A version of this originally appeared on the CMO website in February 2016.
In recent years we’ve witnessed not just dramatic creation of value — Instagram, WhatsApp, Uber and Airbnb being the poster children — but also cataclysmic value destruction. Pottering around on Daring Fireball the other day, I noticed Gruber reminding us that Nokia had a market cap of $245 billion as recently as the year 2000. $245 billion. It beggars belief, and they’re not alone — several seemingly too-big-to-fails have, well, failed. We salute you Kodak, Blockbuster and Borders, and on the technology front we’ve bid a speedy hello and goodbye to the digital point and click camera, the un-smartphone and the all-conquering iPod. Even in the software world, iTunes had a monopolistic lock on the music scene, and moments later Spotify and Pandora provided stiff competition.

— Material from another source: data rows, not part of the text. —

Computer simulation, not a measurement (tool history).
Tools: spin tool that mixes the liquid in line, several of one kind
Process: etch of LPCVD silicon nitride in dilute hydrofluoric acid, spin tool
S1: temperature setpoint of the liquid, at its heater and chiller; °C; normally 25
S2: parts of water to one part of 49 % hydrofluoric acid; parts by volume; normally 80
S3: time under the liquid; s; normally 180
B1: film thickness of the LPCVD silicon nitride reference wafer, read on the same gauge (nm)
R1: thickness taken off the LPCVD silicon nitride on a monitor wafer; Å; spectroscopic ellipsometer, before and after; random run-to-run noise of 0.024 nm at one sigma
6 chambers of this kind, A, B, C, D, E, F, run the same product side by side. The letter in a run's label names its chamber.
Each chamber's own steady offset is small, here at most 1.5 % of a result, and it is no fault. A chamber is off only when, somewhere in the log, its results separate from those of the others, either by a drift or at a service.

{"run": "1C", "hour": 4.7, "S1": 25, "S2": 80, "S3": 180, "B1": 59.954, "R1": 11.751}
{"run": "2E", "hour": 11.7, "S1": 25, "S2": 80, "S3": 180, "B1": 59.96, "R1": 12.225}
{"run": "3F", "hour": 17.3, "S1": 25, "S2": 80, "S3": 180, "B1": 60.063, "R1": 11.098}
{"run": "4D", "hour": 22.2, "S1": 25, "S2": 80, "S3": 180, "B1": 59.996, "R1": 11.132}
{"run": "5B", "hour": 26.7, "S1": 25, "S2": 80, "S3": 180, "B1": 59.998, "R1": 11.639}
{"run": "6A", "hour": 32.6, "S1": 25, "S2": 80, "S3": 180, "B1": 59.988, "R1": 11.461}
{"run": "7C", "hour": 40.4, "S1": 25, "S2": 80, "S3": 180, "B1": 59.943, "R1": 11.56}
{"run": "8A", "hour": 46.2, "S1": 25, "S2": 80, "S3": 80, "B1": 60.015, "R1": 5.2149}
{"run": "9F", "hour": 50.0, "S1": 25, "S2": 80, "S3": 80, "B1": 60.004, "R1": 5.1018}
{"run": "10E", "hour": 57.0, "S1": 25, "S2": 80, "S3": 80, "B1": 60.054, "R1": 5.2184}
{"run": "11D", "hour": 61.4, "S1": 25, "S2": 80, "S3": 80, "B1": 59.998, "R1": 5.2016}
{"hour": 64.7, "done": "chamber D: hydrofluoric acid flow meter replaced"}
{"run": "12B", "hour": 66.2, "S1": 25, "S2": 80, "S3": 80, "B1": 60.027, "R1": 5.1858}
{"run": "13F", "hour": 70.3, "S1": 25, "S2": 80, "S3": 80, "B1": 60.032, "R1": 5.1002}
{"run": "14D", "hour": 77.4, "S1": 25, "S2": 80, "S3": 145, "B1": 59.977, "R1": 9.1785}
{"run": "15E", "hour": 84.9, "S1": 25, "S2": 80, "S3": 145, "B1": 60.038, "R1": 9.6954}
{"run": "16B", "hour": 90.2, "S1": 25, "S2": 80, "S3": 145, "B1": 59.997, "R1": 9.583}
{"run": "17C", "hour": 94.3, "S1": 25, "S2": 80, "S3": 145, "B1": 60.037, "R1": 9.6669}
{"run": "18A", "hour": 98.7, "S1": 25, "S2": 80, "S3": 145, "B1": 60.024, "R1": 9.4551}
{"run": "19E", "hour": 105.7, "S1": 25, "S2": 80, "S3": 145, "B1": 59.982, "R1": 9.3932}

But no-one cries for that long because, well, they deserved it, didn’t they? We all know that companies that fail to innovate eventually get disrupted, and dismantled, and we all purse lips and nod knowingly as they go down. After all, it’s always been the nature of business to go out of business. I’d say go and ask the original Fortune 500 companies what they think, but only 60 of them are still on the go. The only companies with genuine longevity are those who are always evolving and adapting.
And most CEOs know this. They always save a segment to talk about how important innovation is, and if they’re smart they’ll talk about the value of their R&D portfolio (although maybe don’t look too closely at those numbers). Building resilience into the business will always be a top table priority, and rightfully so. But if that’s the case, then why do so many large companies struggle to drive the patterns of innovation that produce genuine results?
The fact is that many large companies have built their success on a certain way of doing things. Even though many CMOs talk about the fabled 70/20/10 budget split, in my experience it’s more like 90/10/0 - even though it’s the riskiest work that makes the biggest impact. It’s human nature to keep doing things that have been successful in the past even though, to coin a phrase, 'what got you here won’t get you there’.
So, what to do? In my experience, the challenges can be grouped into one of three buckets: culture, people and process. Let’s look at these one by one.
Culture is usually the appropriate starting point, and the hardest one to fix. There are usually some tell-tale signs. Does the company support and promote innovative practices, such as experimentation and test-and-learn? Does it adopt agile software development practices, driving focus on delivering the highest value first? Does it focus almost exclusively on the same practices it was doing ten years ago? Is there wiggle room for line managers to identify and support the interesting activity that might generate new value? How close are people to customers and their changing needs? By working through these knotty, political cultural issues, and resolving the patterns of communication that suppress innovation, seemingly insurmountable obstacles can start to erode.
And while fixing a culture is hard, finding the right people comes in a not-too-distant second. It can be as scary as hell to change tried and trusted methods, and the people involved need support, training and encouragement. At the same time, you can’t wait around too long to find the right people — especially if the culture is unlikely to attract them — so partnering with someone who can help turbo-charge innovative behaviour, and can help bring your people up to speed, pays quick dividends. No one has a monopoly on good ideas, and so extending the diversity of the team outside your business will generally pay off.
Finally, there’s the process. Boring but essential — it’s the difference between doing innovation, and doing it well. How can you generate the right ideas, and make sure the right ones are selected for advancement? This is one situation where you don’t want the HiPPO to dominate, because they’re often less well connected to the emerging markets. And once you’ve identified interesting ideas to explore, how do you test and learn your way to validation? What time frames should you work to, and what funding and endorsement gates are put in place? For one of our clients we run a regular process that goes from identifying a promising challenge to a customer-tested prototype, a business model and a commercial sponsor in 10 weeks. Your mileage might vary, of course, but getting everyone to understand the process is half the battle won, and de-risks activities from slipping into more conventional, expensive and time-consuming sinkholes.
We’ve seen from recent years that the cycles of disruption are getting shorter and shorter. This should terrify and excite us in equal measure, and spur us into action. One thing’s for sure: the longer we wait to make change, the greater the prospect of someone else doing the disrupting. Just ask Nokia.